2008-10-18
I've tired of the ugly and long URLs for this site, so I rewrote it - again - to use shorter clean URLs. Yes changing URLs is a pain, it breaks bookmarks, search indices, etc. However I've made the old URLs backwards compatible with the new ones, issuing 301 redirects if one attempts to access the old version. The ancient 404 handler is still in place to handle the really legacy flat-HTML site pages that once lived here. Hopefully this with smooth most of the broken-link hell this kind of change usually causes end-users.
The RSS feeds are probably broken though - sorry about that, please re-subscribe.
This URL change was motivated by another change, a new calculator engine being developed. The internal URL management logic through-out the site was just getting too complicated, so I threw everything out and started again.
The calculator engine is completely new. While it doesn't look a whole lot different it is vastly easier to maintain and write new calculators for. Calculators are now defined by a single class which just has to implement an interface with a few functions, most of which are just sourcing metadata about the calculator, and one which does the actual maths.

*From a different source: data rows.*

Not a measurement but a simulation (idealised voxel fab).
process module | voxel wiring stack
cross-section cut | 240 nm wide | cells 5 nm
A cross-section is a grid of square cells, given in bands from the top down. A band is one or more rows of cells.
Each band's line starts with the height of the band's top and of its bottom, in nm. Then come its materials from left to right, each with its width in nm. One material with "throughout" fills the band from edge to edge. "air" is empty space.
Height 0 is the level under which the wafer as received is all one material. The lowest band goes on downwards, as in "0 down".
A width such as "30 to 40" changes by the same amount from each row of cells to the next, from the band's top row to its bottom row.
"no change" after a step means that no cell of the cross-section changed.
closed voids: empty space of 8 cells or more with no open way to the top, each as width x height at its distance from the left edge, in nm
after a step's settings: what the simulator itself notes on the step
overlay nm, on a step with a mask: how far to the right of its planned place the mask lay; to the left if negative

The big killer feature from an end-user point of view is support for SI prefixes in the input - no more scientific notation hell! For example you can enter 3.3 pico-Farad as "3p3" or "3.3p", similarly 5 MHz as "5M". The input parsing and validation logic is a *huge* step forward from the largely ad-hoc previous calculators. I am going to support positive and negative infinity as valid inputs where it makes sense. Input wise, they can be written as "inf" and "-inf". They should behave consistently across different calculators as I port over more and write new ones, but that means extending the maths in places to support the limiting cases.
I've also made it much easier for myself to implement complex numbers as an input primitive should the need arise.
The old calculators can't be automatically converted into the new scheme, so I'll need to convert them manually. There is over 7000 lines of code in the legacy calculator code base - conversion will take time! The legacy ones will be preserved until their functionality is moved into a modern one, at which point a redirect will be put in place to take the user to the newer implementation.